Since the creation of Wharton’s Latin American Advisory Board three years ago, the U.S. has signed the North American Free Trade Agreement (NAFTA) and joined the World Trade Organization.

In December, Wharton organized a three-day seminar in Miami on leadership training for the successor generation in Latin American family-owned corporations.

And just this month, Wharton’s Latin American students held their fifth annual Latin-American Conference titled “Partnership in the 21st Century.”

These events illustrate the rapid changes taking place in the global economy and the important leading-edge involvement of Wharton in all regions of the world. Along with our growing activities in Europe and Asia, Latin America offers the School an exceptional opportunity to work within emerging regional economies and move toward global market competition.

Family-owned corporations are the predominant form of business organization throughout the world. In the U.S. alone, at least 75 percent of businesses — including 35 percent of the Fortune 500 — are family-owned or controlled. In Latin America, with the opening up of trade borders, family-owned firms now face significant challenges in areas such as capital acquisition, corporate organization, family member involvement and strategic realignment.

One of the issues discussed with our Latin American Advisory Board, which met again in Lima last month, was the challenges faced by Latin American family businesses and the educational responses best suited to meet their needs. Additionally, many of the School’s 1,100 Latin American alumni either come from, or work for, family-owned businesses, and they too are a tremendous resource in helping to guide our efforts.

Because family firms are so crucial to Latin America’s global adaptation, Wharton’s Family Business Program is poised to play a strategic role. While much of the existing research in the U.S. on family-owned firms traditionally has centered around succession and estate planning, and has been largely domestic or regional in scope, our Family Business Program under the direction of Tim Habbershon is working with firms internationally, focusing initially on Latin America to create new practice models for family firm competitiveness as well as to establish an educational network of family-owned corporation stakeholders. This model can then be replicated in other emerging economies around the world.

Latin America is an ideal place for the program’s current focus before it expands to Asia and Europe. Because of the region’s political and economic history, family-owned businesses have tended to be mini-conglomerates, with their own sourcing, production, distribution channels and even banks. Given the changes in the global marketplace, these firms are already searching for new organizational structures that will help them focus more efficiently on specific competencies and enhance their family’s involvement.

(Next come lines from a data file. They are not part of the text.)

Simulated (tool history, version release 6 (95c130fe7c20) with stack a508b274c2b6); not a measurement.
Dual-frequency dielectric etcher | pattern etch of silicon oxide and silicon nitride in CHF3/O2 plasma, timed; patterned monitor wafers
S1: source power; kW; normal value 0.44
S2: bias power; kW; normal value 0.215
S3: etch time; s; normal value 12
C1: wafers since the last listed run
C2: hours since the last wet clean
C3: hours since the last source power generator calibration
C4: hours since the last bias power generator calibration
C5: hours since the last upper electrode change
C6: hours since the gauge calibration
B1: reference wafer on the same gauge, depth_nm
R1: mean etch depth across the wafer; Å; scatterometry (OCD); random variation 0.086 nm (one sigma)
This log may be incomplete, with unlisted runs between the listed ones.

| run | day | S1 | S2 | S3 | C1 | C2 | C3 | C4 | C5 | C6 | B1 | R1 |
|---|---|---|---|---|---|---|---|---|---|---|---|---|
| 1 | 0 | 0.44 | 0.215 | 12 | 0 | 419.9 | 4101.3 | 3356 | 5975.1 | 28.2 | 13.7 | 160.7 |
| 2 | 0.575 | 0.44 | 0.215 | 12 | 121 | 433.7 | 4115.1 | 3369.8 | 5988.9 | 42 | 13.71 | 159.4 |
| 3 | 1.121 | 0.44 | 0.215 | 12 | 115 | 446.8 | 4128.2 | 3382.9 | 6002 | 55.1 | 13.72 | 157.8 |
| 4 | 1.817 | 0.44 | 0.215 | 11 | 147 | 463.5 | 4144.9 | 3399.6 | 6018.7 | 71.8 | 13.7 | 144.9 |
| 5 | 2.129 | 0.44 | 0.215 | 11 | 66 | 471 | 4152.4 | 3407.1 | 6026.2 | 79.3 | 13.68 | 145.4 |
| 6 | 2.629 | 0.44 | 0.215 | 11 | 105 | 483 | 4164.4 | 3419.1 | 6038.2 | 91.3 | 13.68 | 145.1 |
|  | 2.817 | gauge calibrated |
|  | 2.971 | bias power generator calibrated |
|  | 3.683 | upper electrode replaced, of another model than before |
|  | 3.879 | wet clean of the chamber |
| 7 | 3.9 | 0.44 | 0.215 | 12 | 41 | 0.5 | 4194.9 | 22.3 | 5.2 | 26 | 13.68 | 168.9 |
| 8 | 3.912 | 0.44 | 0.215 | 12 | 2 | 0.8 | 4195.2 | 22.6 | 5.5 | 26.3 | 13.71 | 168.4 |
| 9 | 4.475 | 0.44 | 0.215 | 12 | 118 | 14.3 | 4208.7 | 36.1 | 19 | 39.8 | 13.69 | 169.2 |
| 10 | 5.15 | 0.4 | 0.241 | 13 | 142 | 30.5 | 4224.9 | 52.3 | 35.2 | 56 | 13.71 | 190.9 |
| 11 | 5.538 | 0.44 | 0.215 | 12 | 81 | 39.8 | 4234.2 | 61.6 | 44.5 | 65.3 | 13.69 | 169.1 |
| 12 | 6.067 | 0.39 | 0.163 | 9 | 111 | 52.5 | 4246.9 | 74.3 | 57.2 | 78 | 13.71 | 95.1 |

The opportunity for us at Wharton is to leverage the School’s strengths, including its global capabilities and international perspective, into creating new business practice models for these family-owned firms. If we are going to access and impact Latin America in the coming decades, we have to understand the family corporate structure and work to enhance its competitiveness.

The opportunities are there for sharing information and experience, not just goods and services. It can indeed be a 21st century partnership.